Russia in the global crisis: Geopolitical dilemmas, strategic responses
Video of public forum in Toronto, Canada on October 1, 2015 at the Beit Zatoun Community Center, featuring Boris Kagarlitsky and Sergei Plekhanov. The forum was sponsored by the Centre for Social Justice, the Socialist Project and the Canada Research Chair in Comparative Politics at York University. The video of the evening was produced by Left Streamed.
- Presentation by Boris Kagarlitsky, here on YouTube, 27 minutes. He is Coordinator of the Transnational Institute Global Crisis Project and Director of the Institute of Globalization and Social Movements (IGSO) in Moscow. (You can also view a presentation by Boris Kagarlitsky in Toronto in April 2008: ‘The left and labour in Russia under Putin‘.)
- Presentation by Sergei M. Plekhanov, here on YouTube, 25 minutes. He is Associate Professor of Political Science at York University and a former Deputy Director of the Institute for U.S. and Canadian Studies in Russia.
- Introduction by moderator Judy Deutsch, here on YouTube.
Introduction by ‘Left Streamed’:
Geopolitical conflict produced by NATO expansion is taking place in Europe. It is the neoliberal model that stimulates NATO expansionism. This is very similar to what we saw in the late nineteenth century with the new wave of colonialism produced by the so-called Late Victorian Depression: to stabilize the system without changing it.
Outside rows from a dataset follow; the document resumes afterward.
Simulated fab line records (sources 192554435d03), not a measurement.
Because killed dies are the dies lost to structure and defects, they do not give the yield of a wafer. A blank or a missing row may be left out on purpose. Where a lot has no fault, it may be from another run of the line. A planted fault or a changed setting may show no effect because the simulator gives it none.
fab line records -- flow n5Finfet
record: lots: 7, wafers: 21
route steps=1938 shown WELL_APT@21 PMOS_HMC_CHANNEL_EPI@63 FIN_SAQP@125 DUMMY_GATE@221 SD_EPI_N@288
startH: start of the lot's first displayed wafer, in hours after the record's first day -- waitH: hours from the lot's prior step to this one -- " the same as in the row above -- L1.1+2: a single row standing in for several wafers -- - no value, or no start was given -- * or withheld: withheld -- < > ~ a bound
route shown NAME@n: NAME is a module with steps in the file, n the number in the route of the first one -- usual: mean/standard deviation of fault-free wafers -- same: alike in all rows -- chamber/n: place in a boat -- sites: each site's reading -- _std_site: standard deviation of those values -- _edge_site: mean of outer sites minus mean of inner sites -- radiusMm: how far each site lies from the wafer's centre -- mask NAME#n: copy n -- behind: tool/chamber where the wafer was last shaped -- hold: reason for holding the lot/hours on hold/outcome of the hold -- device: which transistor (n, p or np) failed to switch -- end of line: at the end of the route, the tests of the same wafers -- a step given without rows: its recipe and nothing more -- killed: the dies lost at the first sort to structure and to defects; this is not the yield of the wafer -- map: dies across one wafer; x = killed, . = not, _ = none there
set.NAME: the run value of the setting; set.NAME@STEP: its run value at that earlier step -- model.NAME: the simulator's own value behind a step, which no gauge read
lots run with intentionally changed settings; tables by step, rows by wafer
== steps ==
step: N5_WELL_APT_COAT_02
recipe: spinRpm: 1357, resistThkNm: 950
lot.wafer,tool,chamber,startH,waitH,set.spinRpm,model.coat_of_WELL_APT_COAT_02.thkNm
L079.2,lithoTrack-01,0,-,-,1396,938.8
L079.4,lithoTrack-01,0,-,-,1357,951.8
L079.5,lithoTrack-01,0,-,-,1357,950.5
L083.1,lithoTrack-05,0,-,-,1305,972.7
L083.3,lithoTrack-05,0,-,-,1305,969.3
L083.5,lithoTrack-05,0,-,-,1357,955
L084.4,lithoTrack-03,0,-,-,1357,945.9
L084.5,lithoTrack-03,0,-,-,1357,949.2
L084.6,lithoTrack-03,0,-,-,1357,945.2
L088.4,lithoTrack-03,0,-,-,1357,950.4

The dream of Russian elites is to have good relations with the West. The elite’s money is in the West, their children are at Oxford and Harvard, their property is in Switzerland and England. They are ready to make almost any concession that will not destabilize Russia itself. But the West is not accepting these offers. Ruling circles in the EU prefer to speak of a Russian threat instead of cooperation with Russia. This is all complicating the wider geopolitical setting around the Black Sea, in the conflicts in Syria and the Middle East and in Russia’s relations with China and East Asia.
These are all crucial issues for understanding the new political divisions between West and East shaping global politics.